SQLServerCentral apologizes and you can win a book

  • Ah, there's no higher form of flattery than plagiarism... So I was once told when a Fortune 500 company "used" my materials.

    In the "some good can come from this" category, I didn't know this book existed, and I'm a HUGE fan of window functions...the idea that someone put out a book that blends T-SQL with Window Functions was enough to make me pop over to Amazon before responding to this thread.

    As far as window functions we use them a TON in our financial institution BI/Analytical work (we do analytics/strategy integration and Data Warehousing for Credit Unions)

    Being able to put and control counters in queries has been the difference between "oh, that's going to be an ugly query" a couple years ago to "piece of cake" now.
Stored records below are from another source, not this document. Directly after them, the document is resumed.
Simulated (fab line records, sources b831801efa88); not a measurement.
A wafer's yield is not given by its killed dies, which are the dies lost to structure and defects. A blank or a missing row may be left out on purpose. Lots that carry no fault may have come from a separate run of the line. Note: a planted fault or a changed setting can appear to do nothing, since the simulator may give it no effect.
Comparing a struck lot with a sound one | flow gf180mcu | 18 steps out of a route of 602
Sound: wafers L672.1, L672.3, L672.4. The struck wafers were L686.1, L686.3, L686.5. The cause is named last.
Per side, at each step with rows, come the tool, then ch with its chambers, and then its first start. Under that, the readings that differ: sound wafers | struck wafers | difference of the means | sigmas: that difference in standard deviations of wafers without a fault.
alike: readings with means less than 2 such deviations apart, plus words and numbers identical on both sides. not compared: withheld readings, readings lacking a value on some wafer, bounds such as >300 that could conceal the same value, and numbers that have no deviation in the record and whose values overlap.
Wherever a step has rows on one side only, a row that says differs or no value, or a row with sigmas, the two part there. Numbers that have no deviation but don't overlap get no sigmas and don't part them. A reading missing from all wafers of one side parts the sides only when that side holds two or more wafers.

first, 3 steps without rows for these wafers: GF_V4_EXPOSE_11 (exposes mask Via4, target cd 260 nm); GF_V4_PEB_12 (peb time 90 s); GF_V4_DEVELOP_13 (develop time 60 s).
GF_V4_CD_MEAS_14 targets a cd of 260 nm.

    One of the great uses is controlling the sequence of records when no reliable sequencer exists in the source data. For example, one of the credit union systems we work with has a "sequence number" for phone number records. Seq=1 is the primary phone number... UNLESS sequence numbers do not get reset when old phone numbers are deleted (they do the same thing with email addresses). Seq = 1 will get you the primary phone/email if and only if the original primary hasn't been deleted... and we all know the hazards of trying to get a MIN() in there and the query performance that results from a subquery...If you are controlling the Fetch (or want to show all possible numbers), it doesn't matter if the sequence number doesn't start at 1. If you are trying to create a report that only contains the one primary contact number...it's a hassle.

    Before:

    select ind.individual_id, ind.last_name, ph.phone_str

    from individual ind

    inner join phone ph

    on ind.individual_id = ph.individual_id

    and ph.seq =

    (select min(seq)

    from phone ph2

    where ph2.individual_id = ph.individual_id

    )

    where ind.individual_id = 123456

    With a Window:

    with phone_help as

    (

    select ind.individual_id, ind.last_name, ph.phone_str,

    row_number() over (partition by ph.individual_id order by ph.seq) as accurate_sequence /*Make an accurate sequence nbr that is predicatable*/

    from db2inst1.individual ind

    inner join db2inst1.phone ph

    on ind.individual_id = ph.individual_id

    )

    select * from phone_help

    where individual_id = 123456

    and accurate_sequence = 1

    Using Row_number() over is a technique we use all the time when we need to systematically control the order of things especially when that order does not always fall into the structure we need for analysis.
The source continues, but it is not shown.